Reputation: 983
I am trying to create an Athena
table from shell scrip. This is my code
aws athena start-query-execution \
--query-string "CREATE EXTERNAL TABLE <table name>( `user_id` string, `file_name` string, `file_type` string, `count` string) ROW FORMAT SERDE 'org.apache.hadoop.hive.serde2.OpenCSVSerde' WITH SERDEPROPERTIES ( 'escapeChar'='\\', 'quoteChar'='\"', 'separatorChar'=',') STORED AS INPUTFORMAT 'org.apache.hadoop.mapred.TextInputFormat' OUTPUTFORMAT 'org.apache.hadoop.hive.ql.io.HiveIgnoreKeyTextOutputFormat' LOCATION '<s3 location>/"{$client_id}/ \
--work-group "primary" \
--query-execution-context Database=<dbname>\
--result-configuration "OutputLocation="<s3 location>"
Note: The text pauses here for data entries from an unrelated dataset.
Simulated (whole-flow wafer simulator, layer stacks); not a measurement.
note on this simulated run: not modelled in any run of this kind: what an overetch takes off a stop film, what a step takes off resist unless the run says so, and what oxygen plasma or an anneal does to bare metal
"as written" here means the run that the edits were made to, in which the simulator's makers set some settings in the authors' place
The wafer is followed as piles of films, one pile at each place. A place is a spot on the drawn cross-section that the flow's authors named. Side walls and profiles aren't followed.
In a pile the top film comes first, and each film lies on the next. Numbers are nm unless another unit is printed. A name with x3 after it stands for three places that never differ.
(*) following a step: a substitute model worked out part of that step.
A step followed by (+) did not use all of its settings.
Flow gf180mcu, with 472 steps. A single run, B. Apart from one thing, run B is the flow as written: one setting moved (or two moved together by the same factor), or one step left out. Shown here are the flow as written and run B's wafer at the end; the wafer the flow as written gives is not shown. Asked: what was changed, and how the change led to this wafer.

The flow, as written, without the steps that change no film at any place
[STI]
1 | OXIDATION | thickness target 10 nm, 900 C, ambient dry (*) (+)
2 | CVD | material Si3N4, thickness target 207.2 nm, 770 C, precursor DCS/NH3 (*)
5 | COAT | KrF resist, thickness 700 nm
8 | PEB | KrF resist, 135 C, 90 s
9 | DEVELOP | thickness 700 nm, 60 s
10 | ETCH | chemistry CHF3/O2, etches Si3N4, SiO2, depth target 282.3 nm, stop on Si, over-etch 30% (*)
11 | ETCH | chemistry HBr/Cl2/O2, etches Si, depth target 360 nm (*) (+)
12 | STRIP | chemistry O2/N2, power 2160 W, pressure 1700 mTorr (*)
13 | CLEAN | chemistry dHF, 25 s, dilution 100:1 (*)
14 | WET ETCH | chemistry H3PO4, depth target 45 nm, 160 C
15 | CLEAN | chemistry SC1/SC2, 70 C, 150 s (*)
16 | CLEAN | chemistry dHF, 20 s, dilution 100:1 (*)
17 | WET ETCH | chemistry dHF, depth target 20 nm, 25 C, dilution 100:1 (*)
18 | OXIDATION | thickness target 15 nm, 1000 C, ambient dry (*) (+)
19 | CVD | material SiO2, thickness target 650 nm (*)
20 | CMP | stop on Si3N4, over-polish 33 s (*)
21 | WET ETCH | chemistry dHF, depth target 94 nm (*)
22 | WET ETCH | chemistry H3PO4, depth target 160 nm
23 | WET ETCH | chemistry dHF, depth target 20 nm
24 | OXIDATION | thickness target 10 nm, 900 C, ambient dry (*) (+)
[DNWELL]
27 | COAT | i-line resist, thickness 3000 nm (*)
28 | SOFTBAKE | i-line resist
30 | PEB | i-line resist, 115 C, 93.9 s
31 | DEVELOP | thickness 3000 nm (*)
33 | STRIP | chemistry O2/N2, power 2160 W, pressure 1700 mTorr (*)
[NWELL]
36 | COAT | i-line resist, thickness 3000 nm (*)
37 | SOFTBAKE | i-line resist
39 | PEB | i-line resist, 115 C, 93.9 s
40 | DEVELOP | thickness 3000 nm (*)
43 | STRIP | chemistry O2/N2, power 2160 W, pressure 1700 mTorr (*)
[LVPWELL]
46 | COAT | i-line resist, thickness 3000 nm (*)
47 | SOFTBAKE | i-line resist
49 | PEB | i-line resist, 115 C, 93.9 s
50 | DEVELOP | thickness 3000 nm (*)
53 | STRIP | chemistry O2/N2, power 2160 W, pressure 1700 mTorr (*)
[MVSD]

When i am executing the query it shows below error
start.sh: 1: start.sh: user_id: not found
start.sh: 1: start.sh: file_name: not found
start.sh: 1: start.sh: file_type: not found
start.sh: 1: start.sh: count: not found
An error occurred (InvalidRequestException) when calling the StartQueryExecution operation: line 1:8: mismatched input 'EXTERNAL'. Expecting: 'OR', 'SCHEMA', 'TABLE', 'VIEW'
generating report
{
"QueryExecutionId": "4c5b47cc-a87b-4d9a-8048-537a12534b0c"
}
Above Query is working fine in Athena console
Edit 1
Removed backtick now the query like this
aws athena start-query-execution \
--query-string "CREATE EXTERNAL TABLE <table name>( user_id string, file_name string, file_type string, count string) ROW FORMAT SERDE 'org.apache.hadoop.hive.serde2.OpenCSVSerde' WITH SERDEPROPERTIES ( 'escapeChar'='\\', 'quoteChar'='\"', 'separatorChar'=',') STORED AS INPUTFORMAT 'org.apache.hadoop.mapred.TextInputFormat' OUTPUTFORMAT 'org.apache.hadoop.hive.ql.io.HiveIgnoreKeyTextOutputFormat' LOCATION '<s3 location>/{$client_id}/'" \
--work-group "primary" \
--query-execution-context Database=<dbname>\
--result-configuration "OutputLocation="<s3 location>"
Now am getting a new error
An error occurred (InvalidRequestException) when calling the StartQueryExecution operation: line 1:8: mismatched input 'EXTERNAL'. Expecting: 'OR', 'SCHEMA', 'TABLE', 'VIEW'
Edit 2 During the script execution back slash was removed ,that this the issue. while running am getting like this
SERDEPROPERTIES ( 'escapeChar'='\', 'quoteChar'='"', 'separatorChar'=',')
Actual expectation will be like this
SERDEPROPERTIES ( 'escapeChar'='\\', 'quoteChar'='\"', 'separatorChar'=',')
Does any way to resolve this?
Upvotes: 0
Views: 2060
Reputation: 132862
In your shell, backticks are command substitutions – or in other words: if you put something in backticks it's executed as a command and whatever it prints out is put into the string. Your shell does this in double quoted strings, but most shells won't do it in single quoted strings.
I understand you're using double quotes since the SQL contains single quoted strings. You can either surround the SQL with single quotes and escape all the single quotes inside, or you can escape the backticks.
However, the backticks are optional in Athena DDL, so the easiest way forward is to just remove them. Unless one of your columns is called "date" or "table", or any other reserved word you don't need the backticks.
A completely different approach would be to use the Glue Data Catalog API, this is what Athena does behind the scenes. It's a bit verbose, but so is creating DDL statements.
Upvotes: 1